Three Things to Know About Pisces’ Climate Giving

The Pisces Foundation is a California-centric green funder giving to water, climate, and environmental education. Here are some key things to know about its few huge, and several small, grants for climate and energy.

Pisces was formed from the wealth of Bob Fisher, one of three heirs and a director of the Gap clothing empire, who also happens to be a big-time environmentalist who spent more than 20 years on the board of NRDC. Bob Fisher and his wife Randi Fisher cofounded the foundation, which these days gives about $8.5 million a year strictly to the environment, with one of three focuses on Climate & Energy.

Related: Pisces Foundation: Grants for Climate & Energy

We spent some time analyzing Pisces’ giving, and have a few key insights to share on this San Francisco-based funder’s approach: 

1. Pisces is mainly about water. Climate change is important to this funder, but water is its keenest interest. After all, Bob Fisher and Pisces Executive Director David Beckman cofounded the NRDC’s national water program in 2008. And Pisces cofounded the California Water Foundation, an initiative of Resources Legacy Fund dedicated to water resources. All that said, climate and water issues are increasingly entwined these days in places being hit hard by drought. 

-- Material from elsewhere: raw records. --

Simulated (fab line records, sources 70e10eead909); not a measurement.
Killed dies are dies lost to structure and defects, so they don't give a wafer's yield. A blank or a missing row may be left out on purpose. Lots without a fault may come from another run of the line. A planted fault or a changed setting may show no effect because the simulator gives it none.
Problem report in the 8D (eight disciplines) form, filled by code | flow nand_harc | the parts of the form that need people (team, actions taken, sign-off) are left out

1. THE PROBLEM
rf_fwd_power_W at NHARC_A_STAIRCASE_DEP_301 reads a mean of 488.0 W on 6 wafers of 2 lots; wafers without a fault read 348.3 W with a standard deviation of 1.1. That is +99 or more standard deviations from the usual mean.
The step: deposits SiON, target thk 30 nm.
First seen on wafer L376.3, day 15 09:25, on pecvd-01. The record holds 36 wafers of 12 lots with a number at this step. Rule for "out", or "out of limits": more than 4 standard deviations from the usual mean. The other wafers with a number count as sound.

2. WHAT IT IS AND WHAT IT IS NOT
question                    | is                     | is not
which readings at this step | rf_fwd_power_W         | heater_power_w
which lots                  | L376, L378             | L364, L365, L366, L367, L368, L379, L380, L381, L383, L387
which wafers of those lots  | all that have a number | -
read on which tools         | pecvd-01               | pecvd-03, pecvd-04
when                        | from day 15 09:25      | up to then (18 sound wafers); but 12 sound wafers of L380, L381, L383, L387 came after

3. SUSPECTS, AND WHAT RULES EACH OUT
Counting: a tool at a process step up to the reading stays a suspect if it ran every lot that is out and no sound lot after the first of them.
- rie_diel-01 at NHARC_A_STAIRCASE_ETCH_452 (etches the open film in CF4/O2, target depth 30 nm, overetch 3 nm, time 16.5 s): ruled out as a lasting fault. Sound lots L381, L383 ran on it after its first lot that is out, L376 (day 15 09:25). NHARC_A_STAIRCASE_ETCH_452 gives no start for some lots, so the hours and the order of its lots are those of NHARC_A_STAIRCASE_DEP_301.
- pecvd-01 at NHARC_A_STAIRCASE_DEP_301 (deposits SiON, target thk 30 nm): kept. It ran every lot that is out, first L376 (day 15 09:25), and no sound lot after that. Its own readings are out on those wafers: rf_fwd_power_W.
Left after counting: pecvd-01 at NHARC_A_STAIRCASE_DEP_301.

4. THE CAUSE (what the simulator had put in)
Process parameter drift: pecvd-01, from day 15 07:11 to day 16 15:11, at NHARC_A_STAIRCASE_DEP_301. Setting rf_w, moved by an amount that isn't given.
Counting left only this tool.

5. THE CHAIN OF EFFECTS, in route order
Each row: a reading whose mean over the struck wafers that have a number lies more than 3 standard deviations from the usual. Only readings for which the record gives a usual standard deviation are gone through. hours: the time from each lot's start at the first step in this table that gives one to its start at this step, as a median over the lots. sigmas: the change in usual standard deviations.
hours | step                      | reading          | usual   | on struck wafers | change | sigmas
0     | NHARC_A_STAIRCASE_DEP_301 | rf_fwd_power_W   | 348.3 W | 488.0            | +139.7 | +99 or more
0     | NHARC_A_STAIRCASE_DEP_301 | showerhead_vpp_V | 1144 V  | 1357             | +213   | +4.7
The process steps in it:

Related: Pisces Foundation: Grants for Marine & Rivers

2. Pisces gives only a handful of large (but also several small) grants. The Energy Foundation, the passthrough funder developed by the biggest foundations in climate work, is the centerpiece of Pisces’ climate giving, receiving as much as $750,000 annually. Conservation International, where Fisher sits on the board, receives $1 million a year (not earmarked for climate, but CI is active in the realm). Aside from a few other large grantees in each program, there’s a big drop off. 

However, Pisces does give a total of 50 grants a year, including several smaller grants of $10,000 and below. Climate change and energy pops up in several of these. 

3. It puts an emphasis on one type of pollutant. The climate program states that it’s really gunning for what’s known as “short-lived climate pollutants,” meaning black carbon, methane, HFCs, and ground-level ozone. While CO2 is the big long-term threat to climate, these nasty particulates have a huge near-term impact, and cause various other health and agriculture problems.